MMTE uses SPM to tokenize input with 64k vocabulary size while mBERT uses a Wordpiece model (wu2016google) with 110k vocabulary size.
3 Experiments and Results
As stated earlier, we use MMTE to perform downstream cross-lingual transfer on 5 NLP tasks. These include 3 classification tasks: NLI (XNLI dataset), document classification (MLDoc dataset) and intent classification, and 2 sequence tagging tasks: POS tagging and NER. We detail all of the experiments in this section.
3.1 XNLI: Cross-lingual NLI
XNLI is a popularly used corpus for evaluating cross-lingual sentence classification. It contains data in 15 languages conneau2018xnli
. Evaluation is based on classification accuracy for pairs of sentences as one of entailment, neutral, or contradiction. We feed the text pair separated by a special token into MMTE and add a small network on top of it to build a classifier. This small network consists of a pre-pool feed-forward layer with 64 units, a max-pool layer which pools word level representations to get the sentence representation, and a post-pool feed-forward layer with 64 units. The optimizer used is Adafactor with a learning rate schedule of (0.2, 90k). The classifier is trained on English only and evaluated on all the 15 languages. Results are reported in Table2. Please refer to Appedix Table 1 for language names associated with the codes.

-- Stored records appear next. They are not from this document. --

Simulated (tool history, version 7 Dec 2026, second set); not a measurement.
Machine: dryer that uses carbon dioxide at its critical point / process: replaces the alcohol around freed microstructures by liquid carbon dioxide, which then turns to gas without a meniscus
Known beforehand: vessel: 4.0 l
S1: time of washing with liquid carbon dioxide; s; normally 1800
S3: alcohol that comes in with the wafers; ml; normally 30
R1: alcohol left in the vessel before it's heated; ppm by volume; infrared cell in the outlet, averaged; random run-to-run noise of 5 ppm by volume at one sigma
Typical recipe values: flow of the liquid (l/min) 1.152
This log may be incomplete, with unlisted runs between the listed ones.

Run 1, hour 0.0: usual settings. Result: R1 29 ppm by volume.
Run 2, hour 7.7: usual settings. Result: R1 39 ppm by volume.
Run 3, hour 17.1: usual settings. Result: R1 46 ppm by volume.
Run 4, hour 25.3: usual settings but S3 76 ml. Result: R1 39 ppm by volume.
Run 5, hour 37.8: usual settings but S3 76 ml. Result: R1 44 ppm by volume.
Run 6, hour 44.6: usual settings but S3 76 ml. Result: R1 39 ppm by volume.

MMTE outperforms mBERT on 9 out of 15 languages and by 1.2 points on average. BERT achieves excellent results on English, outperforming our system by 2.5 points but its zero-shot cross-lingual transfer performance is weaker than MMTE. We see most gains in low resource languages such as ar, hi, ur, and sw. MMTE however falls short of the current state-of-the-art (SOTA) on XNLI (lample2019cross). We hypothesize this might be because of 2 reasons: (1) They use only the 15 languages associated with the XNLI task for pre-training their model, and (2) They use both monolingual and parallel data for pre-training while we just use parallel data. We confirm our first hypothesis later in Section 4 where we see that decreasing the number of languages in mNMT improves the performance on XNLI.
3.2 MLDoc: Document Classification
MLDoc is a balanced subset of the Reuters corpus covering 8 languages for document classification (SCHWENK18.658). This is a 4-way classification task of identifying topics between CCAT (Corporate/Industrial), ECAT (Economics), GCAT (Government/Social), and MCAT (Markets). Performance is evaluated based on classification accuracy. We split the document using the sentence-piece model and feed the first 200 tokens into the encoder for classification. The task-specific network and the optimizer used is same as the one used for XNLI. Learning rate schedule is (0.2,5k). We perform both in-language and zero-shot evaluation. The in-language setting has training, development and test sets from the language. In the zero-shot setting, the train and dev sets contain only English examples but we test on all the languages. The results of both the experiments are reported in Table 3.
MMTE performance is on par with mBERT for in-language training on all the languages. It slightly edges over mBERT on zero-shot transfer while lagging behind SOTA by 0.2 points. Interestingly, MMTE beats SOTA on Japanese by more than 8 points. This may be due to the different nature and amount of data used for pre-training by these methods.
3.3 Cross-lingual Intent Classification
recently presented a dataset for multilingual task oriented dialog. This dataset contains 57k annotated utterances in English (43k), Spanish (8.6k), and Thai (5k) with 12 different intents across the domains weather, alarm, and reminder. The evaluation metric used is classification accuracy. We use this data for both in-language training and zero-shot transfer. The task-specific network and the optimizer used is the same as the one used for the above two tasks. The learning rate schedule is (0.1,100k). Results are reported in Table4. MMTE outperforms both mBERT and previous SOTA in both in-language and zero-shot setting on all 3 languages and establishes a new SOTA for this dataset.
3.4 POS Tagging
We use universal dependencies POS tagging data from the Universal Dependency v2.3 (nivre2018universal; zeman2018conll)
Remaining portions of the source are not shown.